There a number of key points when purchasing a sword which I will go through.

Steel Quality

The first point is the quality and type of steel used in the blade. If its stainless steel, its a decorative sword, nothing more. It doesn't matter where the steel comes from, stainless steel looks great, but can not handle the punishment of being used.

Generally speaking, the sword should definitely be a made of high-carbon steel. For a sword that can take as good as it gets 5160 steel is the choice. Its used in truck springs, and is very strong. Also, ensure that the quality of the steel is good. Recycled steel can be good, in fact some of the best swords are made from recycled steel. However, some recycled steel is not recycled correctly, and can be of very low quality, causing micro cracks to appear, reducing the overall strength of the sword. You should talk to the seller about where the steel came from, and what type it is.

Heat treating

An often overlooked attribute when looking for the sword, how the sword was made is very important. Heat treating is designed to create a balance between the toughness and hardness. Toughness defines the sword's impact resistance and shock handling abilities, while hardness defines the sword's ability to hold an edge. If the sword is too hard, it will be very sharp, but will shatter or crack when hit. If the sword is too tough, it will dull and get nicks in it.

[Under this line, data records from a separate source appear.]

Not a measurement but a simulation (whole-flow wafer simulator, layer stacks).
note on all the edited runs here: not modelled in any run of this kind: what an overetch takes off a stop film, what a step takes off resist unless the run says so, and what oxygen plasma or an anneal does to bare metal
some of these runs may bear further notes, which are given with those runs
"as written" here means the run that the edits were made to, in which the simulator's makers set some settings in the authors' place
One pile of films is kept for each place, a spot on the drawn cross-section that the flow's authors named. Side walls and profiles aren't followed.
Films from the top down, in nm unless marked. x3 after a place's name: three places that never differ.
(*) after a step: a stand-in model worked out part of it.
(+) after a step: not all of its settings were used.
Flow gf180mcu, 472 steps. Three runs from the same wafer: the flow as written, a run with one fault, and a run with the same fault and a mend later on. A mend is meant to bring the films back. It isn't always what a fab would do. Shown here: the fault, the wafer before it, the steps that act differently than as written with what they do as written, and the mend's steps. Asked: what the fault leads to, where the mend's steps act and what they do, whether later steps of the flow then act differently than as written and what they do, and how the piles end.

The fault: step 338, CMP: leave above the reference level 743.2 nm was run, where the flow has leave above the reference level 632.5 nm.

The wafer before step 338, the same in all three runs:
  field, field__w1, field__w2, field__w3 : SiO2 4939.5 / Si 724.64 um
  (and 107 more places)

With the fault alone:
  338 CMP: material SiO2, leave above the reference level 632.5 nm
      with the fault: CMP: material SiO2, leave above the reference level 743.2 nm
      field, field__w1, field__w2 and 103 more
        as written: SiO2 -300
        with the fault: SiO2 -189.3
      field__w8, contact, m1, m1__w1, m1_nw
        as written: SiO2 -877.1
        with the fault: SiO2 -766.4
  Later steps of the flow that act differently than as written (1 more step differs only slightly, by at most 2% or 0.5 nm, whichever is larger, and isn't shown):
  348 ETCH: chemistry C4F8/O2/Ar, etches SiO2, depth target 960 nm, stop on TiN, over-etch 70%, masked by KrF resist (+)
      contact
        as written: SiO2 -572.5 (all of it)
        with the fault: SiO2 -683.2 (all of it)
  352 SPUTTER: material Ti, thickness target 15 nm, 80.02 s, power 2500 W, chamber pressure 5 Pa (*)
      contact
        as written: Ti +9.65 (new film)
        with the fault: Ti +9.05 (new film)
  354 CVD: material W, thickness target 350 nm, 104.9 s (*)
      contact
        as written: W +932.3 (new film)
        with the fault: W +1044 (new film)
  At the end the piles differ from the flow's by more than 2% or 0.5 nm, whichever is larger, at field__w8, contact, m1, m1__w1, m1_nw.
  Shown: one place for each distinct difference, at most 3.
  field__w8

The Rockwell "C" scale is a measurement of the hardness of steel. If you are purchasing a sword from someone who has never heard of this scale, then perhaps you had better think twice about the quality of the sword they are offering.

40 HRc would be the minimum on the Rockwell scale I would recommend. At this level, the sword will be springy, but shouldn't chip if hit edge on edge and dents can be hammered out. Anything over 60HRc is getting dangerously brittle. 60HRc is where the high quality Japanese katanas lie. At 60HRc, edge-on-edge fighting should NEVER be done, since this is not the correct use of this type of sword, and will defiantly cause chips.


This is something that most of us, if aware of how a sword should work (eg generally not be so damn heavy you need all your strength to wield a one handed sword) should be able to detect reasonably well. A sword's optimum point of balance (or PoB) varies with the type of sword, however the usual optimum spot would be between 3 to 6 inches from the guard. If the sword is handle heavy, then the sword will feel light to wield, however it will have little effect when it strikes a target. On the other side, a sword that is blade heavy (very easy to detect), will have great effect if it strikes, however it will be very tiresome to swing around.

Some cheaper swords achieve are inherently blade heavy, and combat this by increasing the weight of the pummel and or increasing the length of the hilt. This can be noted by looking at the overall weight of the sword, and the length of the hilt.

Some swords have a fuller that runs from 2/3s to the full length of the blade. This reduces the weight of the sword, but note that a full fuller *could* weaken the blade at the point, this is a matter that is hard to judge unless you see the sword yourself.

The sweet spot of the blade is the spot where, if hit, vibrates the least. This is the optimum point to strike with at your target. A poorly designed sword will have no sweet spot, or one which isn't located near the end of the sword. All swords vibrate when hit, if these vibrations are large enough, they can transfer to the hilt, and make holding the sword in battle difficult.

The tang

My favourite part of the sword, because it is often overlooked and forgotten about, until it breaks. The tang is the part of the blade which extents into the hilt (or handle). A badly designed, and practically useless sword will have only a half tang, meaning it doesn't run the entire length of the hilt. Do NOT buy a sword that has only a half tang, unless you are only looking for a decorative sword. (Note: I was just informed that traditional Japanese swords only have a half-tang since they are only used for slashing. Which proves a point that you should never just listen to one persons opinion on what to look for in a sword)

In my opinion, the best tang is the rat-tail tang, where the pommel is screwed onto it. This means the pommel, and with it the entire handle, can be removed. This allows for inspection of the tang for weakness or (heaven forbid, rust).

Ideally, the tang should taper from about 3/4 or 2/3s of the width of the sword, down to a thin point the pommel attaches to. If the tang is a simple thin point straight from the handle, with no tapering, then this becomes a weak spot, which can snap during battle.

The other item I will include in here is the hilt. Some cheaper hilts have a circular hole which the tang enters. However the tang is not circular, this leads to loose hilts. One way of spotting this is to sharply rotate the sword about the long axis, and note if the hilt moves at all.

In all, if you think about it, a lot of the points (pun intended) of good swords are easily guessed and can be looked for, but beware of the less obvious, and sometimes invisible attributes, such as the tang, PoB and sweet spot.

There are numerous resources available on the web and in books that go into much more detail about purchasing swords, and if you are purchasing a particular type of sword it is best to read or speak with experts on that type, in order to understand some of the unique points for that type of sword.